All About Kindergarten
curriculum explanation for grown-ups
Welcome to Kindergarten!
Phonics (letters and sounds)
- Phonemic approach to teaching reading and writing.
- Students identify letters and corresponding sounds.
- Teaches individual sounds in isolation.
- Also teaches proper formation of both uppercase and lowercase letters.
Heggerty
-wonderful new phonemic awareness program to help develop pre-reading skills
We hope kids start the year knowing about half of the uppercase letters. By the end of the year, we expect they know all upper and lower-case letters as well as the sounds.
Social and Emotional Learning
Before students are ready to learn, we must build a classroom community full of trust and kindness. We have spent weeks building up to this!
We use multiple programs to address to developing social emotional needs of our kindergarten students.
school-readiness skills
emotions
problem solving
Zones of Regulation
monthly character traits
Reading & Writing Workshops
Workshop Model (Lucy Calkins)
Teacher led “mini-lesson”
Guided Practice (shared reading or writing)
Independent Practice with books (and conferences or small groups)
Share
Centers
reinforcing the mini-lesson
all pre-reading and simple handwriting skills
Reading Expectations Now: Can hold a book correctly, use pictures to talk about a book, retell a familiar story.

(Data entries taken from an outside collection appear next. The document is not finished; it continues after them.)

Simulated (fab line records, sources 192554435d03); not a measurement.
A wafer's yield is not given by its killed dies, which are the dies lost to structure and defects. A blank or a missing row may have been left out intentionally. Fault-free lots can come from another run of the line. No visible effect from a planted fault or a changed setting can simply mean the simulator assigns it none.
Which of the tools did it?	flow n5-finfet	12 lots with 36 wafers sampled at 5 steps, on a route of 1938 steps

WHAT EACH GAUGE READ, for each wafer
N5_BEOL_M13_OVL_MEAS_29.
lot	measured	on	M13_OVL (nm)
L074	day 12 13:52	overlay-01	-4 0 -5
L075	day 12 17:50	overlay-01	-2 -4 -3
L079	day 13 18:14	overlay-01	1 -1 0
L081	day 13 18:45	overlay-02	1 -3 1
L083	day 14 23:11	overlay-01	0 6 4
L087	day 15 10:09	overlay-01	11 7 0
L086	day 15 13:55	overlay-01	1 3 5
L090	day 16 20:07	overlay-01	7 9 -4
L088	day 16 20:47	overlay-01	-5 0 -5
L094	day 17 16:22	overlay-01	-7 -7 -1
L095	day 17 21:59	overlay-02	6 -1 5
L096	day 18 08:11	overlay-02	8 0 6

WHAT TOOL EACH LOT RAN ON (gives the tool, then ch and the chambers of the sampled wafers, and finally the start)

By the end of the year: Read sentences, comprehend stories and enjoy reading!
Writing Expectations Now: Write their name, draw simple people, begin to trace lines and letters
By the end of the year: Write simple sentences, label pictures, spell phonetically (how it sounds)
Book Bags
Book Bags
Your child has their own bag
Raz Kids- has books at your child’s level
Will start bringing books home nightly in November
Book bags should be read daily/nightly
with parents, sibling, or to stuffed animals.
Math Workshop
Eureka Math curriculum based off the Common Core.
What students are expected to do:
-Count by 1s and 10s to 100.
-Recognize and create simple 2D and 3D shapes (square, circle, triangle, rectangle, cube, cone, sphere, cylinder)
-Fluently add within 5 and know addends between 0-10 to make 10.
-Compare 2 numbers between 1 and ten (larger, smaller)
-Compose and decompose teen numbers within 20. (19 is 1 ten and 9 ones)
- Use math tools to help show thinking (manipulatives, ten frames, Rekenrek’s, and number bonds to represent numbers)
Positive Behavior Expectations
Consistently acknowledge and reward positive behavior with PAWs
Expectations are based off of our school mission statement and core values:
“Hemenway is a community of learners who are here to learn, grow, and become positive members to society”
“Hemenway tigers respect themselves, Hemenway tigers respect others, Hemenway tigers respect our school, and Hemenway tigers persevere.”